UNITED STATES

SECURITIES AND EXCHANGE COMMISSION

Washington, D.C. 20549

 

FORM 8-K

CURRENT REPORT

Pursuant to Section 13 or 15(d) of the

Securities Exchange Act of 1934

 

Date of Report (Date of earliest event reported): August 1, 2007

BUNGE LIMITED

(Exact name of Registrant as specified in its charter)

 

Bermuda
(State or other jurisdiction
of incorporation)

001-16625
Commission File Number

98-0231912
(IRS Employer

Identification No.)

 

 

 

50 Main Street
White Plains, New York
(Address of principal executive offices)

10606

(Zip code)

 

 

(914) 684-2800

(Registrant’s telephone number, including area code)

 

N.A.

(Former name or former address, if changed since last report)

 

Check the appropriate box below if the Form 8-K filing is intended to simultaneously satisfy the filing obligation of the registrant under any of the following provisions (see General Instruction A.2. below):

o Written communications pursuant to Rule 425 under the Securities Act (17 CFR 230.425)

o Soliciting material pursuant to Rule 14a-12 under the Exchange Act (17 CFR 240.14a-12)

o Pre-commencement communications pursuant to Rule 14d-2(b) under the Exchange Act (17 CFR 240.14d-2(b))

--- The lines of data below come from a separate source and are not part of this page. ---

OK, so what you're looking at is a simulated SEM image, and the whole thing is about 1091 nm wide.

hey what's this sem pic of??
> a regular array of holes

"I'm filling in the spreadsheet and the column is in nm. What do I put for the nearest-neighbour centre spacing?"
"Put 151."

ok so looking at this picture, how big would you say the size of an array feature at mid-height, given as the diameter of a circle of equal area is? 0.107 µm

o Pre-commencement communications pursuant to Rule 13e-4(c) under the Exchange Act (17 CFR 240.13e-4(c))


 

Item 8.01

Other Events.  

Bunge Limited’s shareholder rights plan expired on August 1, 2007 in accordance with its terms. Accordingly, the rights issued pursuant to the Amended and Restated Rights Agreement (the “Rights Agreement”), dated as of May 30, 2003, by and between Bunge Limited (the “Company”) and Mellon Investor Services LLC, as Rights Agent, expired pursuant to the terms of the Rights Agreement.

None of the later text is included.